North County Times: Shell accused of shorting gas supply
By: EDMOND JACOBY - Staff Writer
Posted 28 June 04
As North County's ---- indeed, California's ---- motoring public adapts to unrelenting high retail gasoline prices that some pundits say will move past the $2.50-per-gallon mark before summer's end, one refiner has come under fire for allegedly setting refinery maintenance schedules that limit gasoline output during periods of peak demand.
The Foundation for Taxpayer & Consumer Rights of Santa Monica on Monday charged that Shell Oil Co. set maintenance schedules for California refineries during the last few weeks before the Labor Day weekend, when gasoline consumption surges.
The foundation, a consumer activist group, additionally said it possessed documents proving that the company's plan, announced in November, to close its Bakersfield refinery because it was unprofitable was duplicitous. The Bakersfield refinery was actually Shell's most profitable, the foundation said, citing a Shell Powerpoint slide show that apparently was for internal company use only.
The company immediately denied the charges.
The foundation said it acquired internal Shell documents demonstrating that the company acted in a way that was designed to reduce gasoline supplies at a critical time.
"Shell is decreasing utilization during the summer months by setting its schedule for planned maintenance at both Bakersfield and Martinez refineries during maximum utilization periods when California is almost certain to be short on fuel," foundation President Jamie Court said.
The documents, he said, "provide incontrovertible evidence the company has once again misled California."
One document supplied to the North County Times by the foundation appears to show that planned utilization at Bakersfield falls from 95.4 percent in June to 91.6 percent in July and to 87.9 percent in August. Similarly, the document appears to indicate that utilization at Martinez is scheduled to drop from 96.3 percent in June to 86 percent in July, then rise to 91.6 percent in August.
Maintenance originally planned to take place in mid-July was moved to August, and some refinery components were scheduled for July turnaround maintenance lasting as long as 25 days.
The Martinez refinery is currently undergoing emergency maintenance that could take up to two additional weeks to complete. It is unclear what the impact of the unplanned maintenance is on gasoline production.
Meanwhile, the Assembly Natural Resources Committee is set to hold a hearing Monday on a resolution proposed by San Diego Democrat Christine Kehoe calling on Shell to keep the Bakersfield facility in operation. The company said Nov. 13 that it would close it Oct. 1.

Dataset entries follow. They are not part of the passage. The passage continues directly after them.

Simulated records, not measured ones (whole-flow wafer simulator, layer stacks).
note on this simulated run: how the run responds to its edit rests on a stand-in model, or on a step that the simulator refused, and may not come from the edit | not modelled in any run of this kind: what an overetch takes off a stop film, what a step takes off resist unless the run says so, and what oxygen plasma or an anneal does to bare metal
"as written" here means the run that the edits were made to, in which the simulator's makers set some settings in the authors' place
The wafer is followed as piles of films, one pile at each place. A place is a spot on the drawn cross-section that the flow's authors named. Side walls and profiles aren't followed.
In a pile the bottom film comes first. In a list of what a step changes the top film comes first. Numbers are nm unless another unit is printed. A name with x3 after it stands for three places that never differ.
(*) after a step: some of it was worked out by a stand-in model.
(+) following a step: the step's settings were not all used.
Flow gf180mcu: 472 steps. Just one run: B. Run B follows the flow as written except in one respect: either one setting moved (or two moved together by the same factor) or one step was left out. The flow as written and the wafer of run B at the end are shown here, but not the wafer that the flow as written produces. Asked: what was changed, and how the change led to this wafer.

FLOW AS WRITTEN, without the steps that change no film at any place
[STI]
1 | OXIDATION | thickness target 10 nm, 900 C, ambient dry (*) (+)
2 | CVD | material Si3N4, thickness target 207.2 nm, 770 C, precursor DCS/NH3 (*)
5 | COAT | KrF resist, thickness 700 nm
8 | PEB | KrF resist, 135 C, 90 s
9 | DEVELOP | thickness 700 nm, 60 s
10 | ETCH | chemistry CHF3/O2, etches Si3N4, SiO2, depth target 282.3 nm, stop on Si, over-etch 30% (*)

When pushed, the company said months ago that it had no objection in principal to selling the Bakersfield refinery, but some two-dozen suitors have come and gone without results, an Assembly source said Thursday. A report published by the Oil Price Information Service also said five would-be buyers have signed confidentiality agreements with Shell, which could indicate that negotiations are in progress.
Shell said in November that the closure was because the reduced output of San Joaquin Valley heavy crude oil made the refinery "no longer economically viable."
Although the company said it couldn't turn a profit operating the refinery to crack the locally produced crude oil, it did say that it had plans to build a pipeline from the Bakersfield oil field to its refinery in Martinez, so it clearly was not giving up on the oil field altogether.
But the slide show obtained by the foundation and provided to the North County Times appears to brag about the Bakersfield refinery's performance, which has been consistently higher than the official business plan projection for 2004. In fact, while the company's plan for the refinery projects a significant loss, the refinery has turned a tidy profit, the slide show reveals, with the difference between projection and performance higher than any other facility in Shell's stable.
The documents purport to show that the Bakersfield refinery unexpectedly made more profit in May than it had during the entire preceding year.
A company statement said that it "plans to operate both the Bakersfield and Martinez refineries at normal summertime operations through the full summer driving season that closes around Labor Day," and that the documents and slide show are preliminary planning papers that have since been revised.
While it may seem nonsensical for a company to cut production just as demand for its product peaks, in the case of a commodity such as gasoline, economic studies have shown, the price increases spurred by a tight supply more than offsets the revenue lost from reduced refinery output.
The foundation also supplied the documents to California Attorney General Bill Lockyer and to the Federal Trade Commission. The documents are likely to be introduced at Monday's Assembly committee hearing.
Shell is expected to face questions at the hearing about the documents.